When school opens Tuesday, students returning to Prince George's County public school classrooms will select their desks, find their lockers, learn their teachers' names and find some changes:
They will have 6,578 fewer classmates, if projections prove true. The system is expected to enroll 120,980 students this fall. Although 21 schools have been closed during the last three years, there are still 22,000 empty seats.
One elementary school -- Margaret Brent in New Carrollton -- will not reopen Tuesday. Its student body has been consolidated with New Carrollton Elementary School.
This fall 1,400 more students won't wait at the bus stops, but instead will walk to a neighborhood school. Another 2,300 will be bused fewer miles to schools.
Class sizes and student-teacher ratios will remain the same, but school officials warn that the impact of the tax revenue ceiling commonly called TRIM will be felt in the classroom. School maintenance crews will rebuild chairs and rebind books instead of buying new ones. Students in typing classes will learn on manual models instead of electric typewriters. Report cards will come without envelopes. Music instruments, movie projectors and other equipment will be repaired rather than replaced.
For the first time, ninth graders will attend Eleanor Roosevelt and Duval senior high schools, and Thomas Johnson Junior High will become a "middle school" of seventh and eighth graders. This is the first year of a five-year plan to turn senior highs into four-year institutions and convert most junior highs into middle schools. The plan enables the school system to close 11 junior highs and five senior highs by 1985.
Students will have to carry another nickel if they are going to buy lunch at the cafeteria or if they are going to buy milk. Elementary school lunches now cost 65 cents and in secondary schools they are 70 cents.
Residents will elect six school board members on Nov. 4.
No new schools are being built this year, but four senior high schools are undergoing major renovations or getting additions. At Oxon Hill a new science and technology wing is under construction with completion scheduled for September 1983. Fairmont Heights Senior High will be modernized and sometime this year the student body will be moved to the former Kent Junior High as construction proceeds. Central High School also is being renovated and will get a new science wing and an auditorium. An auditorium and later a vocational wing will go in a Suitland Senior High.

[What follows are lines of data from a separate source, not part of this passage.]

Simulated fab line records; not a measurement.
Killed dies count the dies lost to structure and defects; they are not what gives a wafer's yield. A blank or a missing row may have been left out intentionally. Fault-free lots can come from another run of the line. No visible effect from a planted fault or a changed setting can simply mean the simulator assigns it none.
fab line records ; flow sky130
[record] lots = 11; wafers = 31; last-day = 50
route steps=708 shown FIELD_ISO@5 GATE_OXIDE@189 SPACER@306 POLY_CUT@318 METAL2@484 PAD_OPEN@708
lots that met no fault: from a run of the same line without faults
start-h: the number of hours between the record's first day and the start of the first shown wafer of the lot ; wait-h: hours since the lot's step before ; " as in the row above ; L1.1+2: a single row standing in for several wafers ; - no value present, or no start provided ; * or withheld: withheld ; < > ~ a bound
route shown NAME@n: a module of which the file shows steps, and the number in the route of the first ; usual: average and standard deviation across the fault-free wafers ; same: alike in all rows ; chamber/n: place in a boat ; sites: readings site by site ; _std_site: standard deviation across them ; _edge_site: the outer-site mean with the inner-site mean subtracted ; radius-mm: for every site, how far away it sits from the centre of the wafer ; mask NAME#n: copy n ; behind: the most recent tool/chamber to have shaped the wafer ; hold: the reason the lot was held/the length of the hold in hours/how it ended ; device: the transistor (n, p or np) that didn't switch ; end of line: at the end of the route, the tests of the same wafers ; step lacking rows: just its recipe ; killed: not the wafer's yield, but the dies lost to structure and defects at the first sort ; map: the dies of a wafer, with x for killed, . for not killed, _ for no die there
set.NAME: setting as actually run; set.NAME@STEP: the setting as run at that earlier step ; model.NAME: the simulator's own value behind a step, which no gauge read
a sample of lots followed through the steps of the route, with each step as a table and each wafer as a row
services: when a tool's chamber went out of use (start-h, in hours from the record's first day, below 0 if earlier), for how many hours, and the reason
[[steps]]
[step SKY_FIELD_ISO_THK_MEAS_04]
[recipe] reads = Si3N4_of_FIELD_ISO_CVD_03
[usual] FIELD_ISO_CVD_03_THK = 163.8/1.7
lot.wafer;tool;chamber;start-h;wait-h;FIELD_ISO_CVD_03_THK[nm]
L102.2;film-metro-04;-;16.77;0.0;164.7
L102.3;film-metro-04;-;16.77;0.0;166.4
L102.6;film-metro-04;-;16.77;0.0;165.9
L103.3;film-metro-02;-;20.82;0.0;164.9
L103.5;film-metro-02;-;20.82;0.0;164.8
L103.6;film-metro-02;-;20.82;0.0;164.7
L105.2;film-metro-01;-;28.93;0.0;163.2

All across Prince George's, as students return to classes next week to begin a new year of study, their surroundings will look much the same as last year.
But school officials say all is not exactly what it seems. Behind the normal classroom scenes, officials are sweating to make fewer dollars go farther. School officials can hardly mention, education without speaking of TRIM, the tax revenue ceiling set by county voters in 1978.
"I frankly worry about how we are going to keep up with inflation, negotiate new labor contracts and meet all our program commitments in light of what we know are going to be limited tax resources," school Superintendent Edward J. Feeney told top administrators Aug. 19 in a state of the schools message. "We will have to call on all our resources of management to deal with the issue."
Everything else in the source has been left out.